In this post, I’d like to focus on what has changed over the last 10 and 20 years in Capacity Planning and its challenges. Make sure to read Capacity Planning Part 1 before continuing on. I will start by covering couple of very important issues that Capacity Planners have to deal with.

1. Software License Cost

Hardware used to be very expensive and it used to be a large part of any IT budget. Today that is very different. Hardware cost has come down. Instead, Staff, Software Cost and Utilities have increased as a percent of IT budgets. We used to pay more for license as we would upgrade our hardware. But that was a smaller increase. And that had a lot to do with the head room customers would plan and pay, acquiring hardware. More and more Software vendors are charging by Socket, Core, usage based pricing,  & every other way that is possible to increase their revenue and trying to get their fair share. As customers add and upgrade their hardware, they also end up paying more for Hypervisors, as well as all software running on all that additional over configured hardware that is usually being wasted. More and more customers are paying attention to additional Software License Cost every day.

2. Hardware Vendors Role in Capacity Planning

Moore’s Law has reduced Hardware Cost. And it has increased number of Hardware Vendors and all the options they offer. I see a lot of customers try to make their life easier by picking and sticking with one, or at least less number of hardware vendors. The relationship with this One, or few Hardware vendors and customers get better and better. And most offer more help in Capacity Planning. Hardware Vendors are playing a larger role in selection process of hardware acquisitions, and also in hardware refresh. Three year leases are more and more popular. And some customers actually let the hardware vendors to do the capacity planning for them, and come and replace a large subset of their hardware on some regular basis. And there is also value in sticking with same vendors and support, especially if customers are happy with it. This is influencing the larger head rooms that customers have today vs a few years ago.

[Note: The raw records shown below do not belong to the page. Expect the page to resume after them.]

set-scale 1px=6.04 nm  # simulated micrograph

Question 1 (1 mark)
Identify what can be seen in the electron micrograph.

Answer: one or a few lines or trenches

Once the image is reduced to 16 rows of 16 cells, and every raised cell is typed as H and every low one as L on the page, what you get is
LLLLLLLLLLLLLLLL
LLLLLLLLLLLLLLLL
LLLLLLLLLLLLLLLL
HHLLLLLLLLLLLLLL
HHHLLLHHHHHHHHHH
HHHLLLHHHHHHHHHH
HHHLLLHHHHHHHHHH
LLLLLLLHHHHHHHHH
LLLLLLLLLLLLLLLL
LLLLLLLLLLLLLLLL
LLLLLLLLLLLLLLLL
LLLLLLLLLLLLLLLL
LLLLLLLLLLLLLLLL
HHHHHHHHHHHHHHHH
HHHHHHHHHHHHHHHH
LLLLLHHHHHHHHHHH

3. Memory Capacity Planning

More options we have, more complex things get. I recall CPU being the main bottleneck and most expensive part of hardware. And strange enough, these days more and more customers are challenged with buying the right amount of Memory. Some add Memory & CPU on regular basis. And some buy fully loaded servers with all the CPU and Memory they come with. But one more challenge has been added for the Capacity Planners. I can see that no matter how good of efforts you put in, you will always buy one resource more than you need and one resource less than you need. But measuring and predicting Memory usage is harder these days. As we all know, our Databases and Application Servers allow us to allocate and reserve memory. Operating systems will not steal the memory from the process. The more we allocate, the more they will be used, and some very inefficiently. This makes it hard to know how much memory you really need. And collecting just memory allocation and usage is not as accurate as we like.

Please provide your feedback as I like to hear your perspectives. I always learn from my customers and peers.

More to follow soon...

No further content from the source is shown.